I'm pretty sure that's been the standard since Boom.

MBF, actually, although BOOM 2.02 may have also added its own independent blockmap extension code (I'm just not familiar enough with 2.02, I think I remember seeing something about it in there).

MBF would rebuild the blockmap however only if it was out-of-whack in terms of size - in particular, if it was 0 bytes or if it was larger than 64 KB. Wads like this one are exactly why Lee coded it that way - blockmaps larger than 64K will have wrapping indices.

Anyway, the extended verification code which is in prboom-plus actually comes from Eternity, and is code that I wrote. I verify the full offset table and walk all the blocklists for invalid linedef #'s or unterminated lists.

This extended verification became necessary after it was found that there are a rash of wad files uploaded to /idgames which have mysteriously corrupt blockmaps, containing a few 0xFE's where they ought to have 0xFF for block terminators. This will cause any port still using only MBF-style blockmap extension to try to access the lines[] array at index 65534, leading to an access violation.

Vanilla DOOM would have accessed lines[] at a very negative offset instead, and never seems to suffer any negative consequences from the access - even when the index is outrageous.

natt said:

What it does is a bunch of sanity checks on the blockmap, and if any of those fail, it's rebuilt from scratch.

Does it break demo compatibility? If so, how should I record demos for such "broken" maps?

Yes, it would break demo compatibility. If you want to record demos for such a map you will need a source port that fixes these issues both for recording and playback.

wesleyjohnson said:

Got DoomLegacy to play Europe.wad last year.
The Europe.wad blockmap overruns its index numbers 3 times, so your solution is going to fail. That was the first thing I tried too, and it looked good for a while.

Hmm. I did walk through the map a bit (mostly start area, big open area, tube station, and final city) and had no problems with collision detection (although there were some pickup problems in the big open area).
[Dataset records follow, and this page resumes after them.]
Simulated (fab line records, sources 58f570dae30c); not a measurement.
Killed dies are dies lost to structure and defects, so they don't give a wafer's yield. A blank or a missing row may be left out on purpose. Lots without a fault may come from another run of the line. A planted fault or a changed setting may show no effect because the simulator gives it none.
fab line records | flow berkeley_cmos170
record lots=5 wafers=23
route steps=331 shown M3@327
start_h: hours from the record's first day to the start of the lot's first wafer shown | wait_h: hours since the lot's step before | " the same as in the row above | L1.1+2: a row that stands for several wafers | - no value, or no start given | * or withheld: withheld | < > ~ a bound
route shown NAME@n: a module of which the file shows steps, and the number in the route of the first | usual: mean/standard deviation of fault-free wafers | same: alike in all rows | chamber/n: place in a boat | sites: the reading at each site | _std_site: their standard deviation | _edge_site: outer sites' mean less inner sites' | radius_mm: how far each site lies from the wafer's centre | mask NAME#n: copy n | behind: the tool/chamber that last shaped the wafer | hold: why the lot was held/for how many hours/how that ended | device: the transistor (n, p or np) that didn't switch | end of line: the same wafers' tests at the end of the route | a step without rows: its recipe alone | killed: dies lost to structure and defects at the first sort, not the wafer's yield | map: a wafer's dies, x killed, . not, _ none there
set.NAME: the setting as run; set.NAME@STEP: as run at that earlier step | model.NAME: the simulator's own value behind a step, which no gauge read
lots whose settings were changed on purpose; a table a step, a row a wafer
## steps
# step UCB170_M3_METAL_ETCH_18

Don't forget that since I'm running in a managed environment, if a rogue/clipped blockmap offset takes me anywhere else than a valid blockchain, it crashes very soon with an overflow, so that hack worked fine at least for those areas. That's both Mochadoom's blessing and curse. But the map is pretty big, and I didn't really try it block-by-block, so it might very well break in some other area. What surprised me was that vanilla-format savegames still worked with that map (although they grew nearly 850KB in size).

From what everybody says however, it seems the sanest thing to do is rebuild the blockmap myself. Well, gonna borrow some Boom code for that, and internally I was already using a wider pointer table for blockmap links anyway (ints) ;-)

It's surprising that map even worked....and even more surprising that it's still classed as a doom2 (non-limit removing) map: first of all it won't play in vanilla due to an unknown object (Thing id 32000, 3D mode start point), and then come all the broken blockmap problems. That should be Boom-only.

Quasar said:

MBF would rebuild the blockmap however only if it was out-of-whack in terms of size - in particular, if it was 0 bytes or if it was larger than 64 KB. Wads like this one are exactly why Lee coded it that way - blockmaps larger than 64K will have wrapping indices.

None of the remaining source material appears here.